Legislation around equal pay – the right for men and women to claim equal pay where they perform equal work – has been in place since the 1970s. But the gender pay gap is different. This is the difference in average earnings of men and women, regardless of their role or seniority, and to help address the issue the Government made all large organisations (with 250+ employees) publish the relevant data.
By the 5th April deadline over 10,000 organisations had responded, and 78% were shown to be paying men more than women based on the hourly median measure, while 14% pay women more and 8% had no gender pay gap at all.
Who’s included in the figures?
One question that was immediately highlighted by recruiters was whether or not agency workers and contractors should be included in the pay gap calculations. The 2017 Regulations governing the information submitted don’t define ‘employee’, so the definition under the Equality Act applies.
Essentially, this states that anyone having a contract with the employer – either a contract of employment or a contract personally to do work – should be included.
How else will recruiters be affected?
Transparency over gender pay gaps is a real step forward, and as this will be an annual requirement everyone will be able to see how imbalance in workforces change – one area where recruiters could play an invaluable role.

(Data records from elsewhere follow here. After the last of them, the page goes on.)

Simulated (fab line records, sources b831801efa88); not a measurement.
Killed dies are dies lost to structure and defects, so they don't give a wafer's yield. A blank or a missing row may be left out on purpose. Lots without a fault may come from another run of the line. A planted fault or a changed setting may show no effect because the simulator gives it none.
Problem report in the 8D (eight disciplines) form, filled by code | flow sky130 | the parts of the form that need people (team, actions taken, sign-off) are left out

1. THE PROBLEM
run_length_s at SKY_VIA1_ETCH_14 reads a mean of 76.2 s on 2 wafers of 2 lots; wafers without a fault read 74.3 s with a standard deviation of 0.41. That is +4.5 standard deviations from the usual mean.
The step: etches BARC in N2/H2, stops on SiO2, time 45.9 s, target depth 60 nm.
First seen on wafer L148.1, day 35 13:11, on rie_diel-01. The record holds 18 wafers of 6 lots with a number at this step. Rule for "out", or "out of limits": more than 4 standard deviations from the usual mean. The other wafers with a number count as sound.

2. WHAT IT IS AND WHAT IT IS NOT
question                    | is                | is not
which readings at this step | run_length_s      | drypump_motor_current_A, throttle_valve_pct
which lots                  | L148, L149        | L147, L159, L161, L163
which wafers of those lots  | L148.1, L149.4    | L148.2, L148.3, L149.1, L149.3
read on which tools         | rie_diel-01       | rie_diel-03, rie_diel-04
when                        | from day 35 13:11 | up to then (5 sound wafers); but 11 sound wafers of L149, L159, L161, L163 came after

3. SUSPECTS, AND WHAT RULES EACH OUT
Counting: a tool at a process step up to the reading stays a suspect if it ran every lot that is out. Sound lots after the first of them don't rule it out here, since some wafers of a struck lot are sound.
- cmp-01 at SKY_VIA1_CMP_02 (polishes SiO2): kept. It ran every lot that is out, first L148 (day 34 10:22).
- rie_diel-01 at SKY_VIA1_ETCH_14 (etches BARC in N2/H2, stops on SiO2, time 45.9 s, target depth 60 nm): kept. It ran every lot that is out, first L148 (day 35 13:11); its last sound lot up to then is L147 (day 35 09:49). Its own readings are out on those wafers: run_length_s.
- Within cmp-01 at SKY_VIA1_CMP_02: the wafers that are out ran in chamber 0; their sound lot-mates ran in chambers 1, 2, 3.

According to Tom Hadley of the Recruitment & Employment Confederation “[Recruiters] have a key role to play to help clients increase diversity and inclusion, address historic and systemic barriers to progression and opportunity for all and secure more women in senior roles. Something as simple as tweaking the language in a job advert, promoting flexible hours or thinking about where you advertise could have a big impact.”
Here are four simple ways recruiters can help their clients start to make the necessary changes.
Offering flexible hours, remote working and job sharing will allow women to take on more senior roles while balancing childcare commitments they may have.
Preconceptions about industries such as engineering or science can lead to fewer women applying – but unbiased training for those in the selection process together with pre-defined shortlist splits could help boost the numbers.
Identifying who steps into senior roles when someone leaves or retires can help to highlight suitable positions for women with potential and put a career path in place to reach them.
The assumption of certain industries being ‘male’ is often reinforced by stereotypes as early as school; but employers can reduce such bias by promoting their gender diversity.
With so much current interest in the gender pay gap, it’ll no doubt be fascinating to see how effectively organisations are able to address the imbalances between now and next year. Although it’s clear recruiters will be able to play a big part in helping them.